Lots, according to the vast majority of the world's English-language commentators. Maureen Dowd lays out the charge in a remarkably puerile (yes, even for her) edition of her New York Times column, entitled Killing Evil Doesn't Make Us Evil, wherein she describes bin Laden as "a mass murderer who bragged about incinerating thousands of Americans and planned to kill countless more".
The logic is hard to argue with. Killing thousands of people is a very nasty thing to do. I would go so far as to say that even killing one person is an act that ought to be assiduously avoided. Whatever doubts there may be about bin Laden's specific crimes, he unambiguously supported the use of violence in order to achieve political goals, and I do not need any great convincing of the immorality of that stance.
So, granting Dowd's (and pretty much every other mainstream American commentator's) premise than Osama bin Laden is evil, let's consider the second half of her title's assertion, that killing evil "doesn't make us evil."
In the interest of round numbers, assume that bin Laden bore responsibility for roughly 3,000 deaths. No one alleges that he killed those victims (or anyone else) by his own hand, but the consensus view seems to be that he set the fatal plan in motion, approved of it afterwards, and at the very least wished for similar acts to occur in the future.
So, rather than running about knifing every toddler in sight as is so often
implied, the man directed an organization that ended lives at his commands. Despite the vague assumptions that permeate most coverage of anti-American violence, bin Laden justified his acts in ideological and moral terms: Like Dowd, he believed that the lives ended in furtherance of his goals were at the very worst an unavoidable sacrifice in a struggle against a very dangerous, very powerful, very evil foe.
By this standard, Osama bin Laden is hardly unique as "one of the most certifiably evil figures of our time," to use Dowd's words. He's certainly a nasty fellow, but with a bit of imagination I can think of a few other people that meet the above criteria for Official Evilness.

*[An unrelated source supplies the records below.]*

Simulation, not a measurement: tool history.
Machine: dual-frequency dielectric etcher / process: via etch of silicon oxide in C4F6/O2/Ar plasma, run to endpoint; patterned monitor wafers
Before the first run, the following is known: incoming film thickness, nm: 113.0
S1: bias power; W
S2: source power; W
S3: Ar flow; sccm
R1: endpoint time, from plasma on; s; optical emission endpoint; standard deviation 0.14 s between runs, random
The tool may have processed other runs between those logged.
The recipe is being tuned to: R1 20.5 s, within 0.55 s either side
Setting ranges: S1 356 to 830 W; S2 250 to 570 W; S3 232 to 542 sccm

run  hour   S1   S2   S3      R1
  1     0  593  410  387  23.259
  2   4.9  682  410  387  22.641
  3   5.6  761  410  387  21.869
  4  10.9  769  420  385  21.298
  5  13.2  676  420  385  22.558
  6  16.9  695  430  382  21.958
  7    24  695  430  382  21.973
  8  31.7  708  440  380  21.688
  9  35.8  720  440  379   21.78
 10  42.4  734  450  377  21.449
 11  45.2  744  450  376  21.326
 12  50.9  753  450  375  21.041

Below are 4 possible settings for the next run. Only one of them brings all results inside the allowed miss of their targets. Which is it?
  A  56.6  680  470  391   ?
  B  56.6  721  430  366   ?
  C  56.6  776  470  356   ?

Consider this charming exchange that took place during the last Democratic golden age:
Lesley Stahl on U.S. sanctions against Iraq: We have heard that a half million children have died. I mean, that's more children than died in Hiroshima. And, you know, is the price worth it?
Secretary of State Madeleine Albright: I think this is a very hard choice, but the price--we think the price is worth it.
--60 Minutes (5/12/96)
As much as it pains me to say this, Albright is not insane, at least not in the way the term is usually used. While she clearly acknowledges her complicity in this staggeringly massive infanticide, it's not as if she herself thrust a knife into each little body. She is simply acknowledging that this massive mountain of mangled child corpses was the inevitable, maybe regrettable result of what she believes to be a defensible foreign policy.
Like bin Laden, this revered former government official has admitted her complicity in acts that resulted in massive civilian deaths. Like bin Laden, she has attempted to justify these acts and has shown nothing vaguely resembling remorse for them.
Does this make her evil? Well, her body count is certainly higher.